The following report is what happens when First Nations people don't have the power to fund their own programs, and find themselves in chaos after having their culture and tribal boundaries forcibly disrupted by a patronising government which is largely made up of righteous and brutal illegal British invaders descendants.
Mix this in with white mans lies, their ongoing genocide, regular erratic changes of forced regulations and disclosing sacred songlines of the last remaining remnants of the world's oldest culture, the results of belated and spasmodic curiosity and the exploitation for the governments beloved tourist dollars.
Nicolas Rothwell The Australian 22 March 2014
It seemed like a dream arts project for the remote western desert's Aboriginal communities - a research and exhibition series sponsored by great educational and cultural institutions in the nation's capital, ethically well-funded, managed by a team of academic and curatorial experts. It would be the first enterprise to map the songlines of Indigenous Australia with the tools of modern science, and do so with Aboriginal participation, in a cross-cultural spirit, co-operatively, preserving knowledge, advancing understanding. It would show the world the depth of desert life-ways and history. Even the title chosen for the project expressed the sharp excitement its proponents felt: Alive with the Dreaming!

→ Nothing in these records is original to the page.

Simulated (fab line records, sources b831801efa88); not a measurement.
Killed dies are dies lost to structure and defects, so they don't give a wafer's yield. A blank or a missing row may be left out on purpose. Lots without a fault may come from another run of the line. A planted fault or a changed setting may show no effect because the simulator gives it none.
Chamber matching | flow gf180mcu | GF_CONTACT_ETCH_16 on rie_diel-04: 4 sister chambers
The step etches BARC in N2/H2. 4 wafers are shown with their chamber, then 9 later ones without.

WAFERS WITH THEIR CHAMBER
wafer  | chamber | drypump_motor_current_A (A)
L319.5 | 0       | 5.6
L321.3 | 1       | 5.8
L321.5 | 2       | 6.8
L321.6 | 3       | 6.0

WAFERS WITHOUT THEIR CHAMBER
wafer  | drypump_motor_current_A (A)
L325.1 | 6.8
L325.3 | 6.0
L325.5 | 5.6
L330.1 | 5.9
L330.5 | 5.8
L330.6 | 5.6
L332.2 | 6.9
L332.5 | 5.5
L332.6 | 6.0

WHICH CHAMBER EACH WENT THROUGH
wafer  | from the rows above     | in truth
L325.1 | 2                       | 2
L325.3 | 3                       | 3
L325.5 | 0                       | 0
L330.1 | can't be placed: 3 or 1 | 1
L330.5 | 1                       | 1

This excitement was shared by the Australian Research Council, which gave the venture funding of more than $800,000 in its 2011 round of grants. Fittingly enough, the project's first focus was the most famous of all the songlines, the Seven Sisters story, which winds its way across the dunes and mesas of the desert rangelands. It is a tale of pursuit and subterfuge: a wily man gives endless chase, the sisters flee. For years it has been portrayed by outsiders as a women's story. One past attempt by anthropologists to research its sites was a women-only affair. The saga has already inspired many majestic artworks by painters in the best-known desert communities, so it was a natural theme for a high-profile exhibition. But there was scope in the new project to explore the meaning of the songlines even further. Were they not, after all, a kind of continent-wide geographic imprinting? Those mazy tracks could be portrayed at last in their true light - as emblems of identity, "rich in spiritual, ecological and economic knowledge", paths of "iconic significance in the national cultural heritage of Indigenous and non-Indigenous Australia".
Fine words for a beginning, but three years on the songlines dream has turned into a nightmare for the Aboriginal desert people caught up in its coils: the museums advancing the project grasp little of the depths of the inland's religious system; the consultations with song-cycle custodians to date have been bizarre and ill-managed; there are elaborate paper protocols and safeguards but, in practice, no is a word Aboriginal art researchers just don't understand.
The upshot is that on the eve of the first Songlines exhibition, opening this weekend at the South Australian Museum in Adelaide, the Pitjantjatjara desert people of the state's north are in extreme tension, divided, full of anguish. The exhibition has its coterie of Aboriginal backers and its fierce opponents. It is faction against faction, family against family. No collision in recent decades between the grand designs of the mainstream world and an Aboriginal resistance campaign quite rivals this one for its long-term impact: its controversies dominate the community night-time fires. Senior men and women in the heartland talk of little else.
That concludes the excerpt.